I grew up in the small town of Fontanelle, Iowa, where the population was 660 and the level of diversity was practically zero. I was friends with less than five BIPOC and LGBTQ+ individuals.

When I moved out to attend college, my eyes were opened — for the first time, I saw true diversity. I befriended a number of people in the LGBTQ+ community in my Eco Arts & Media class, and I eagerly learned about pronouns, transitioning, and queer identities with their help. While I admittedly struggled initially with fully grasping the importance of pronouns, it didn’t take long for me to catch on. I slowly but surely became comfortable with asking others their pronouns, initiating conversations that I would’ve previously deemed “difficult” or would have avoided altogether, and embracing all those who fall under the LGBTQ+ umbrella.
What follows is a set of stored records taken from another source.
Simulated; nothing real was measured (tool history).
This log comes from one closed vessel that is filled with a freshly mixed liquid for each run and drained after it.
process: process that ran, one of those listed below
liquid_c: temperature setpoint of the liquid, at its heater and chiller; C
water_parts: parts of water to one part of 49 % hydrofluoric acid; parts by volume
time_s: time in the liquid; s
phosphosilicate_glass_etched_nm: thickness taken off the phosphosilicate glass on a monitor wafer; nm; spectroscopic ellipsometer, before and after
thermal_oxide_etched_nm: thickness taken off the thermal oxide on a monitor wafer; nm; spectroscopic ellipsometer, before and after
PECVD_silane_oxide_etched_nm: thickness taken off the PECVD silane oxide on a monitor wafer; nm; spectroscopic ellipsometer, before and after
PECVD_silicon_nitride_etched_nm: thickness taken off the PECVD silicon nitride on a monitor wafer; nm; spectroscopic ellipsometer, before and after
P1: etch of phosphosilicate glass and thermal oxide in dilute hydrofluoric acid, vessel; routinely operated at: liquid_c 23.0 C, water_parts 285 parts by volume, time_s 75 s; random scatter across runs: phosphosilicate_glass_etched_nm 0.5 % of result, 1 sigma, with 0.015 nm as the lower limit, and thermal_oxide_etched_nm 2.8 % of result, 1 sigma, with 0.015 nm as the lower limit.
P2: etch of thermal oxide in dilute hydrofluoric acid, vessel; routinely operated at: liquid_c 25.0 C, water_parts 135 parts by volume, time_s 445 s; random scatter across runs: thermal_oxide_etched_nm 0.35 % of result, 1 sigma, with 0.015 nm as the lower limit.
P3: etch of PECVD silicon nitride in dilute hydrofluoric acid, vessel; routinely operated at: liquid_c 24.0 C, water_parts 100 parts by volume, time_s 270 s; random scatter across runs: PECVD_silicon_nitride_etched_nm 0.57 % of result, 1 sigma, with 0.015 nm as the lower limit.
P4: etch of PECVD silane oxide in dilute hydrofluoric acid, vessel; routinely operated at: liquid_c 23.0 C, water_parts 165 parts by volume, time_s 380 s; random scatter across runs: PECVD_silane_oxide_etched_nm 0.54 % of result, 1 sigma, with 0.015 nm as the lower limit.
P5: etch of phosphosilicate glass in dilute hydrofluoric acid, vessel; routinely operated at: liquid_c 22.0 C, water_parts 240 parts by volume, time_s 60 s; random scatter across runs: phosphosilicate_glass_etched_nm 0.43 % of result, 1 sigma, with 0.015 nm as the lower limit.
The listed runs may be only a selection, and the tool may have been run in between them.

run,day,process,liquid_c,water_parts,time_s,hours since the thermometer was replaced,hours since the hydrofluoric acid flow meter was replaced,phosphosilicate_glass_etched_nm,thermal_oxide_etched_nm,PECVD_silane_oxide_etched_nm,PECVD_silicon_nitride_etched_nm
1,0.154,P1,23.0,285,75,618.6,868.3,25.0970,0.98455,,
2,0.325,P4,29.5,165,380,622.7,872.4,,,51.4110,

Later, when the tragedy of George Floyd’s murder struck, it set in that I wasn’t doing enough — treating my BIPOC and LGBTQ+ friends well simply wasn’t cutting it; I needed to take action. As I saw the responses that swirled around campus and across Iowa at large — white lives matter signs, blue lives matter T-shirts, Black Student Union meetings being hacked by racist white students — it lit a fire in me, and I began by attending the on-campus protest in the wake of Floyd’s murder.

I dove headfirst into allyship, the practice of educating and emphasizing the importance of racial issues and injustices, as well as supporting anti-racism efforts through action. Racial allyship is not an identity, and it’s not a one-and-done process; instead, it’s continuous, lifelong work that involves learning, educating others, staying abreast of the latest issues and ensuring that your actions reflect upon your values at all times. I read articles, like How to be an Ally, Midwest White Supremacy, and Race in the Midwest, participated in sometimes uncomfortable conversations with my peers and friends, and watched videos to ensure that I was being the best friend and ally that I could possibly be. 

Now, I’m a member of the DE&I group here at Bayard. I purposefully take part in hard discussions, push myself to continuously grow within the context of allyship, and have learned some valuable lessons about what it truly means to be an ally — and not to simply perform like one.

Throughout this experience, I’ve learned the following:

Listen more than you speak.

If you haven’t experienced any form of discrimination such as racism and homophobia, it’s important that you don’t try to speak on behalf of people who have. Be there to support and amplify their voices — listen, learn, and speak up when appropriate.

Don’t assume you know everything.

You probably don’t, and that’s ok. Over time, you can gain more knowledge and continue to grow in your understanding. But putting unrealistic expectations on yourself to know everything now is not healthy, and no one is expecting you to comprehend all of the language, issues and experiences related to the topic.

Don’t get defensive when you don’t know everything. 

Again, listen, learn, and move forward. Be open to hearing others’ points of view and ask questions when you need to.

Remember that being an ally isn’t about your feelings. 

Don’t attempt to focus on yourself and your own feelings. What’s most important is that you are considerate of others and what they experienced, so don’t take it personally if someone calls you out on a mistake or a lack of understanding, and certainly don’t make it about yourself and how you feel wronged. Everyone should be seeking to learn and grow together, selflessly.

Don’t expect to be rewarded or praised for not being racist, homophobic, etc.

Again, being an ally isn’t about you, and not being racist is the bare minimum. Spend time reading, listening to podcasts, filtering through non-partisan news, and taking action because you have a deep desire to make a difference and do what’s right, not because you want to be recognized for it.

Being an ally is a continuous process, and I’m still learning every day. I encourage anyone who feels like they’re in a position to become an ally to do the same. Don’t sit on the sidelines; this is the time to take action. Small steps and contributions lead to big results — don’t you want to be a part of changing the world?